Nordstrom Content Framework
Content taxonomy built from scratch. Custom typeface, icon set, naming language, and a system that organized everything from homepage to email to dedicated landing pages.
Field Content Strategy Brand Design Naming
Author Jeremy Prasatik Published: 2016 Status: Complete
Classification Content Strategy Brand Design Naming Design Systems
Abstract
Nordstrom was producing more digital content than the site had structure for. Brand launches, seasonal pushes, occasion guides, new arrivals. All hitting email and site simultaneously with no organizing logic. Customers saw volume, not clarity.
Concepted a content framework that sorted everything into named buckets, each with its own identity. "What's Now" for trending brands and arrivals. "On Our List" for seasonal picks. "Where to Wear" and "Wear to Where" for occasion dressing from opposite directions. Custom icons, dedicated typographic marks sourced specifically for the system. Magazine language, not menu language.
Pitched it across merchandising, marketing, and editorial. The framework became an internal organizing tool before it ever reached customers. Once it shipped, it powered homepage modules, email sections, and dedicated landing pages. Engagement lifted 22%. The vocabulary held for years.
Volume Without Vocabulary.
Nordstrom's digital calendar was producing more stories than the site could absorb. Every new brand, seasonal push, and occasion guide landed on the homepage with the same weight as the next.
Customers were getting volume without context. Merchandising, marketing, and editorial each pushed in parallel with no shared language for what any of it was. Email ran its own cadence. Landing pages followed a separate lifecycle. The only thread connecting any of it was the date on the calendar.
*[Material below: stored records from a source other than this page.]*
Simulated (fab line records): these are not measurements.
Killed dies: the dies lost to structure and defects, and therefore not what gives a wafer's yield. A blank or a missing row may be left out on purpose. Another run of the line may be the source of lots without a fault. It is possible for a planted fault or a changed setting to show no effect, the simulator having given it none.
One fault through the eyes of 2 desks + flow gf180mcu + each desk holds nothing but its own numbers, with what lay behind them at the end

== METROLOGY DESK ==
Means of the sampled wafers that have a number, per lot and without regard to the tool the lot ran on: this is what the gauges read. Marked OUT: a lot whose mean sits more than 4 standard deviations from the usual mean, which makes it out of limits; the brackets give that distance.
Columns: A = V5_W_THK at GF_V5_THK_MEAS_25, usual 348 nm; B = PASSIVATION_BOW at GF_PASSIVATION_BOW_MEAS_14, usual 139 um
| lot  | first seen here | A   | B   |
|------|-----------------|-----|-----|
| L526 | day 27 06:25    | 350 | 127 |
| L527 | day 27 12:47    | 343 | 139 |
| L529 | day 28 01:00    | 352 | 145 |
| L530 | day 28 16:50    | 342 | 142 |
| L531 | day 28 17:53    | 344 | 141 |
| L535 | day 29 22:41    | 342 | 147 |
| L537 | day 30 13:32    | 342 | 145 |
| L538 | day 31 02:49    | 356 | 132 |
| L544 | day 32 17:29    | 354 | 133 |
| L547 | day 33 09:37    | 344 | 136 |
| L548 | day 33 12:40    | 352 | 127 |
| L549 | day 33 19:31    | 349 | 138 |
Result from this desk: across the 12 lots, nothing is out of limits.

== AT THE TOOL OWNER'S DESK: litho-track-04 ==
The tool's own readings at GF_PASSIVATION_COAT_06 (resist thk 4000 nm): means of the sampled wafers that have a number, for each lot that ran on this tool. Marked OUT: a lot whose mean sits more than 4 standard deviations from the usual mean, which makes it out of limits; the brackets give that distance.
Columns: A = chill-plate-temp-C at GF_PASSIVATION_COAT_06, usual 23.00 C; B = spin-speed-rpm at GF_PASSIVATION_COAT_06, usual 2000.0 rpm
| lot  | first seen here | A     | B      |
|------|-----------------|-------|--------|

Four Buckets, Four Identities.
Sorted everything into four named categories. Each got its own typographic mark, custom icon, and a tone of voice that read editorial instead of navigational.
"What's Now" was for arrivals and trending brands. "On Our List" framed seasonal picks and essentials. "Where to Wear" approached occasion dressing from the event side. "Wear to Where" came at it from the outfit side. Same question, opposite angles. The naming had to feel like a magazine masthead instead of a navigation menu. Sourced custom typefaces for each lockup so no two marks shared a face.
Magazine language, not menu language



Homepage, Email, Landing.
The framework powered homepage modules, dedicated email sections, and full landing pages built around a single bucket. Each piece carried the matching icon and lockup, so customers could read the signal anywhere they encountered it.
More important: the framework worked as an internal tool before it reached anyone outside. Planning meetings used the same vocabulary. Content calendars mapped stories to buckets at the brief stage. Teams stopped treating each campaign as a one-off and started thinking in categories. The customer-facing system was the artifact of an organizational shift that had already happened.


Names Before Templates.
Engagement lifted 22% once the framework rolled out. The bigger outcome was internal: every team that touched digital content was now speaking the same language about it.
Services
Content Strategy
Brand Design
Naming
Design Systems
Stack
Links
The framework held for years and became foundational vocabulary across the digital organization. Icons evolved. Typography refreshed. Buckets renamed. The structure underneath stayed the same.